U.S. Tax Code Outlines Gold IRA Rules
The Tax Payer Relief Act of 1997 made it possible to diversify your retirement savings further by adding gold to your IRA account. It effectively removed the barriers in the U.S. tax code that prevented such investments, and gave investors an alternative to traditional IRAs that hold stocks and bonds. This law, in addition to other parts of the U.S. tax code, outline the gold IRA rules for backing your retirement savings with precious metals. It is important to understand these rules before choosing to rollover your 401K and add gold or silver to your IRA.

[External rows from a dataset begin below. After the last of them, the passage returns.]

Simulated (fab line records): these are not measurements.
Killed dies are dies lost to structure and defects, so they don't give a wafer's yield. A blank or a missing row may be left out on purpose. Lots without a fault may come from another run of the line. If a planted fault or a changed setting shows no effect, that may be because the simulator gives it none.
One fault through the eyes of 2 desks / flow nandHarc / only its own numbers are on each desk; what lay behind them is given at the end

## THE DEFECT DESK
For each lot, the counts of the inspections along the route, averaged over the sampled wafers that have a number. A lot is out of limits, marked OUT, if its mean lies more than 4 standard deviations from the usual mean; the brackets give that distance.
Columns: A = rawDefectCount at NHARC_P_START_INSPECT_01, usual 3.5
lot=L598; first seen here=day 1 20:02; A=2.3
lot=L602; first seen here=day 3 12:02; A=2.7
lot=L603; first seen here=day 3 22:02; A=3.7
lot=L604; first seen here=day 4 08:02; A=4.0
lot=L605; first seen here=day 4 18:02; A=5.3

Limits on Investment Options for Self-Directed IRAs
According to gold IRA rules, not just any IRA can hold precious metals. Instead, a self-directed IRA is needed. Self-directed IRAs allow you to combine traditional investments with gold or silver, or a number of other investments. It is important to note, however, that not all self-directed IRAs are created equally.
The custodian you chose for your IRA will determine your options when it comes time to choose your investments. Some banks offer what they call self-directed IRAS, but then offer only a short list of options for investment. These usually include stocks, mutual funds and annuities, but leave out nontraditional investments. Others let you to invest in anything allowed by section 408 of the U.S. tax code, which outlines the gold IRA rules. This is the custodian you will be looking for if you want to back your retirement savings account with gold or another metal.
The tax laws list only what cannot be included in a self-directed IRA, and any other investment is allowed as long as it meets the other stipulations in the code. You can invest in approved metals, bank certificates of deposit, real estate, mortgages, energy investments, LLCs and other private businesses, corporate debt and even promissory notes. Section 408 only makes it illegal to hold art, antiques, collectibles, gemstones or life insurance in an IRA.
Only Investment Grade Metals Are Allowed
Self-directed IRAs can be backed by silver, palladium, gold or platinum, according to the U.S. tax code. The quality of the metals, however, is heavily regulated based on the gold IRA law. Gold must be at least 99.9 percent solid gold, or .999 pure, in order to be included in this type of investment. Because most coins do not meet this requirement, gold IRAs are typically backed by bullion bars or coins. There is an exception, though. American Eagle coins are only 91.6 percent pure, but are allowed. These are the only U.S. Mint gold coins that can back an IRA. Silver must be at least 99.5 percent pure, which rules out all coins aside from silver American Eagles or silver Canadian Maple Leaf coins.
Tax Advantages of Self-Directed IRAs
Because an IRA is designed to be a tax-deferred retirement savings account, gold IRAs have the same tax advantages as a traditional IRA. These advantages allow you to transfer or rollover holdings from a 401K or IRA into a metals IRA without having to pay taxes on your investment or incurring other penalties. At the same time, you cannot deduct losses in your account from your taxes.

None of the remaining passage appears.